Craig Bellamy insists that Cooper Cronk was no third wheel.
In announcing his impending retirement at the conclusion of the 2019 NRL season, Cronk said the real Big Three during his long and successful stint in Melbourne was probably Bellamy, Billy Slater and Cameron Smith.
But the man Cronk described as his greatest influence was having none of it.
"He's certainly selling himself short there," Storm coach Bellamy told reporters.
"He's been a big part of the three-wheel mobile or whatever you'd like to call it.
"He's been outstanding.
"I see myself as being a small part of his career; but it's been an honour to be along for most of the ride."
When asked to list Cronk's greatest qualities as a player, Bellamy included an appetite for hard work and professionalism, as evidenced by the way he became a great halfback at a relatively late age, having never played there until he turned 22.
Cronk's first couple of seasons at the Storm were spent mostly as a utility off the bench, filling in at five-eighth, or at fullback for Slater, or at hooker for Smith.
Then when Matt Orford left for Manly at the conclusion of the 2005 season, a vacancy arose in the No.7 jersey.
"I don't know any players who have done that and I don't know too many players who would apply themselves so hard for so long to get to the level he got to so quickly," said Bellamy.
"Cooper took the luck out of it.
"He wasn't a great kicker of the footy but he took a bit of advice from a couple of the AFL guys and then just practiced, practiced, practiced, practiced.
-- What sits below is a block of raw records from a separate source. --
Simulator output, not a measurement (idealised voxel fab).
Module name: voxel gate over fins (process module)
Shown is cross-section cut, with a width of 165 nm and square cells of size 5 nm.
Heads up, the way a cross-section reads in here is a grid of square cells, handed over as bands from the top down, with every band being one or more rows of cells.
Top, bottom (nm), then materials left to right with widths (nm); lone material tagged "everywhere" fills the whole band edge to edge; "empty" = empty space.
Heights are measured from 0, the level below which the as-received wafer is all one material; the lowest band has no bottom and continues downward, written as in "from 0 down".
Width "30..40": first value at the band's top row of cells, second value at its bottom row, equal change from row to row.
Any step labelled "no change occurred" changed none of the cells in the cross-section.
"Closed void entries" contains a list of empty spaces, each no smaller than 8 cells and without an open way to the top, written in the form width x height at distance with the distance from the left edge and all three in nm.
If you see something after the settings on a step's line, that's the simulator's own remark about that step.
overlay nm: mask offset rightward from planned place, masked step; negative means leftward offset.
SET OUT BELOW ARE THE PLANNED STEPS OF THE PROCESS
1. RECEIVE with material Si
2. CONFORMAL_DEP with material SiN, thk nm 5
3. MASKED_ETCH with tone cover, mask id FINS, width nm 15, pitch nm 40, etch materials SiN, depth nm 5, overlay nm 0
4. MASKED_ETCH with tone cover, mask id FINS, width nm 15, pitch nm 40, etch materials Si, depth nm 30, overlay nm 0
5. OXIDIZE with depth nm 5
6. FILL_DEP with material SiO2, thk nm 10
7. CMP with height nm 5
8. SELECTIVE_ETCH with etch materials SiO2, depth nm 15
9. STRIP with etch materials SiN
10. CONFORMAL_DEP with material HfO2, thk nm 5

"He was always the last guy to leave training.
"He put so much time and effort into making that halfback spot his and then all off a sudden, he blossomed and he was the Origin halfback, the Australian halfback.
"We've had some great leaders in our club and he's been one of the great leaders.
"When something needed to happen on the field, Cooper knew what it was and he made it happen."